Former Chief Financial Officer of Bankrate Inc. Sentenced To 10 Years in Prison for Orchestrating a Complex Accounting and Securities Fraud Scheme

For Immediate Release
U.S. Attorney's Office, Southern District of Florida

WASHINGTON – The former chief financial officer of Bankrate Inc., a publicly traded financial services and marketing company formerly headquartered in North Palm Beach, Florida, was sentenced today to 10 years in prison for orchestrating an accounting and securities fraud scheme that caused more than $25 million in shareholder losses.

Assistant Attorney General Brian A. Benczkowski of the Justice Department’s Criminal Division, U.S. Attorney Ariana Fajardo Orshan of the Southern District of Florida and Inspector in Charge Delany DeLeon-Colon of the U.S. Postal Inspection Service’s Criminal Investigations Group made the announcement.

Edward J. DiMaria, 53, of Fairfield County, Connecticut, was sentenced by Chief U.S. District Judge K. Michael Moore of the Southern District of Florida, who also imposed three years of supervised release and ordered DiMaria to pay restitution in the amount of $21,234,214.  On June 28, DiMaria pleaded guilty to one count of conspiracy to making false statements to a public company’s accountants, falsifying a public company’s books, records and accounts, and securities fraud; and one count of making materially false statements to the Securities and Exchange Commission (SEC).  

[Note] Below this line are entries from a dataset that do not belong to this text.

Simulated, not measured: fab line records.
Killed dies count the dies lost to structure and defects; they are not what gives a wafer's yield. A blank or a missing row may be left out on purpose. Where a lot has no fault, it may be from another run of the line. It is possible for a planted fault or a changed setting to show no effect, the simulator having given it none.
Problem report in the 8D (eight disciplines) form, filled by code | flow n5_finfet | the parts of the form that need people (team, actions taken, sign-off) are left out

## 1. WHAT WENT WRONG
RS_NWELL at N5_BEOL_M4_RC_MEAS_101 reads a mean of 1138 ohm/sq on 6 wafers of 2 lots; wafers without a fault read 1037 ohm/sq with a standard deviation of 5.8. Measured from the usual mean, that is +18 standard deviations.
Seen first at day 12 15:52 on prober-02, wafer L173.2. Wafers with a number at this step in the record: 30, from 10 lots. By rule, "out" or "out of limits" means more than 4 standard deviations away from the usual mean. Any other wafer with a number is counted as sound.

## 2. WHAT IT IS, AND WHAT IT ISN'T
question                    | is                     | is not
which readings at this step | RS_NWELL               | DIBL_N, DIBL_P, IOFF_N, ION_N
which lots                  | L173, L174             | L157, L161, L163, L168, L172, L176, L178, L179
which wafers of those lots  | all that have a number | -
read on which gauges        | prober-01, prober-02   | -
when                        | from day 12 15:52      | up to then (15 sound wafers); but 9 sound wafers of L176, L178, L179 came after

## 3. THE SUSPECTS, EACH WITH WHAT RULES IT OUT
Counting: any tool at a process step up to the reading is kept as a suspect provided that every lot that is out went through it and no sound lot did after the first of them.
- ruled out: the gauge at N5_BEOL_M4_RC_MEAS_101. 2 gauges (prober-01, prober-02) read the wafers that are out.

“While serving as Bankrate’s CFO, Edward DiMaria blatantly manipulated the company’s publicly reported financial statements by repeatedly lying and directing others to lie to auditors, regulators, and shareholders,” said Assistant Attorney General Benczkowski.  “The significant sentence handed down today underscores the serious nature of corporate fraud and the damage it causes to shareholders and to the public’s trust in our financial markets.  The sentence also demonstrates the Department’s commitment to prosecuting corporate misconduct to the fullest extent of the law.”

“The U.S. Postal Inspection Service has an extensive history of investigating complex financial fraud schemes in order to protect investors as well as the integrity of the financial marketplace from fraudulent activities by trusted insiders who abuse their positions,” said Inspector in Charge Delany DeLeon-Colon. “Anyone who engages in this type of financial fraud scheme should know they will be found and they will be held accountable.”

As part of his guilty plea, DiMaria admitted that between 2010 and 2014 he directed and conspired to commit a complex scheme to artificially inflate Bankrate’s earnings through so-called “cookie jar” or “cushion” accounting, whereby millions of dollars in unsupported expense accruals were purposefully left on Bankrate’s books and then selectively reversed in later quarters to boost earnings.  In addition, DiMaria admitted that he conspired with other Bankrate employees to misrepresent certain company expenses as “deal costs” in order to artificially inflate publicly reported adjusted earnings metrics.  DiMaria made materially false statements to Bankrate’s independent auditors to conceal the improper accounting entries, and he caused Bankrate’s financial statements filed with the SEC to be materially misstated, he admitted.

Hyunjin Lerner, Bankrate’s former vice president of finance, previously pleaded guilty for his role in the conspiracy.  Lerner was sentenced by Judge Moore earlier this year to serve 60 months in prison. 

The U.S. Postal Inspection Service’s National Headquarters Fraud Team investigated the case.  Assistant Chief Henry Van Dyck and Trial Attorneys Emily Scruggs and Jason Covert of the Criminal Division’s Fraud Section are prosecuting the case, with assistance from the U.S Attorney’s Office for the Southern District of Florida.  The SEC also provided assistance in this matter.

Potential victims of the scheme can find information about their rights under relevant law at the following website: www.justice.gov/criminal-vns/case/edward-j-dimaria.